The routine goes something like this:
The first challenge of the morning is to find parking. And let me tell you the parking situation is much worse this year…be warned! Parking is an interesting method of expressing Italian creativity, you will find parked cars in nearly every nook and cranny, practically wrapped around corners and taking up 2 spaces whenever possible.

Once reasonably legal parking is accomplished we head to Bar Mary for our morning cappuccino and a cornetto and a glimpse at what Irena is wearing that day. Irena is a woman of a certain age who has the vivacity and wardrobe of a much younger woman, meaning as the weather heats up, she wears less and less.  We like to take a corner table so that we can watch the parade of shoppers and usually someone or other will join us for a coffee and a chat.

  Valerinas flowers Then it’s down to the business of shopping and I need a full two cappuccinos to steal myself for the challenges ahead while Jeff wanders off to flirt with Valerina and buy her flowers.
 First stop is the Sicilian boys because they usually have the best assortment and price. But the boys like to chat amongst themselves more than work, so it takes a lot of shoving my bag full of Valencia oranges under their noses before they deign to weigh and you get to pay. Meanwhile, a very wizened little old nun is shoving her bag in front of my bag, the little old man next to me is negotiating his free celery and carrots, the pretty lady at the end is tossing peaches all over the place and I just want my 2 euro change so I can back out of the bedlam. 

Everyone is a hustler, the seller and the buyer and the claims of superior deliciousness, a thumb on the scale, miscounted change all evens out as free celery is perceived as a required gift, grabbing a few more tomatoes after you’ve already paid is tolerated by the sellers or extensive negotiating about the necessity for a discount. The hustler extraordinaire however is Monseur. He’s a young Muslim kid, who belongs in a schoolroom not working as a fruttovendolo, but everyone loves him and his high wattage smile. He likes to practice his English with us and his hustle is that if you say you want one bunch, he thinks you mean as least a half a bunch more and he throws that in. You ask for 6 eggs, you get 8…and you pay for 8. I was usually too amused by his good hearted sales tactics to point out that I only wanted 6 eggs, but now I ask for 4, get 6, and we’re both happy. Oh, and Monseur doesn’t post any prices, so there’s another little elaborate game as he adds us the total.  I figure if the amount seems fair, that’s ok with me. Valencia oranges

Next up Jeff is indignantly telling me that some woman has actually body checked him and pushed him aside. I’m astonished. Astonished this is his first full body check in all these years.

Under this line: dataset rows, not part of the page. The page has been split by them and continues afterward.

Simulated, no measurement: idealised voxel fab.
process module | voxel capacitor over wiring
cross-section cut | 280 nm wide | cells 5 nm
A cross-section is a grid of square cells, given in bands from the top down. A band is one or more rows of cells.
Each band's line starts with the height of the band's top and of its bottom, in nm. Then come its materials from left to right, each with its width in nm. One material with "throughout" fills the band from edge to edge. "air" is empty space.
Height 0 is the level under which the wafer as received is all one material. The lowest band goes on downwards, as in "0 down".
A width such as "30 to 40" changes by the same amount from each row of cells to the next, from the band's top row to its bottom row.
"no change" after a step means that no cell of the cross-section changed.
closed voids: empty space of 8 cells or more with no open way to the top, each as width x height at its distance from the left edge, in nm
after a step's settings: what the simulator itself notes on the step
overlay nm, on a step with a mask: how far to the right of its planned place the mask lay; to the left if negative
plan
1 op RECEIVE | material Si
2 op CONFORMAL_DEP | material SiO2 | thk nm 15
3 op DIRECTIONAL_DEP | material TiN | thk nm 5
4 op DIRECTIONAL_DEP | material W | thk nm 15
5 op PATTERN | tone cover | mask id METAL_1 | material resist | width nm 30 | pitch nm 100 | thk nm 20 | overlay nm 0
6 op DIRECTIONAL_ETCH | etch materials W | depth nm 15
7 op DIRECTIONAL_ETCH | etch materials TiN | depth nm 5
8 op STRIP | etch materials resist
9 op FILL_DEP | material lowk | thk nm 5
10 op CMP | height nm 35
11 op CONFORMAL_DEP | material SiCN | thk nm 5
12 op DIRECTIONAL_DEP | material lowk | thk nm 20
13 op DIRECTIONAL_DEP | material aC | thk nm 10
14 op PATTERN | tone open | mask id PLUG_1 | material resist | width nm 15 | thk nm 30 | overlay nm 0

I walk over to a stall that has a nice display of melons and a woman is standing there shouting at the melon man. The basic gist of her tirade is that last week the melon man said his melons were ‘bouni’, but they weren’t ‘bouni’ at all, they were tasteless and for 6 euros she got nothing for her money, and its only his words that were bouni. This went on for a good 5 minutes, finally the melon man gets a word in edgewise and says, “Please, Signora, take another melon at half price.”  The woman draws herself up and spits out, “I wouldn’t take one of your melons today. But I will come back next week for a half price melon!” and she storms away. The melon man watches her walk away and the little crowd that had gathered all burst out laughing. I didn’t buy any of his melons, but he did have some nice tomatoes.

Tender melanzani Our last stop on the way out of the market is the fish man, who mercifully instituted a number system last year. There’s a machine that spits out your paper number and everyone gets served in turn. It has eliminated the fisticuff situation while buying fresh sole. However, last time a woman pushed her way to the front and demanded service. Daniele politely told her she needed to take a number, she was dumbfounded that he wouldn’t take her, while other customers helpfully pointed out the number machine but she wasn’t having any of it. After giving me a good shove, she lunged for the little basket where you throw your used number and she was pawing her way though the slips of paper so that she could claim her number had been passed over. I left before the fisticuffs started again.

And so goes a morning at the market.  This week we came home with some tender small local eggplants, a gorgeous pepper, a few early season tomatoes and the first of the stone fruits to show up. But, now when you look at this photo you’ll appreciate what it takes around here to claim some good produce. Eating is serous business and shopping for food is no laughing matter. Well, ok, I do admit to laughing now and then!
Stone fruits and a melon

One Response to "Manners and Mores at the Mercato: Or how I learned the value of a body check."
  1. Wow…and I thought the Union Square farmer’s market was a zoo!

    Did you buy some of the gorgeous fava beans?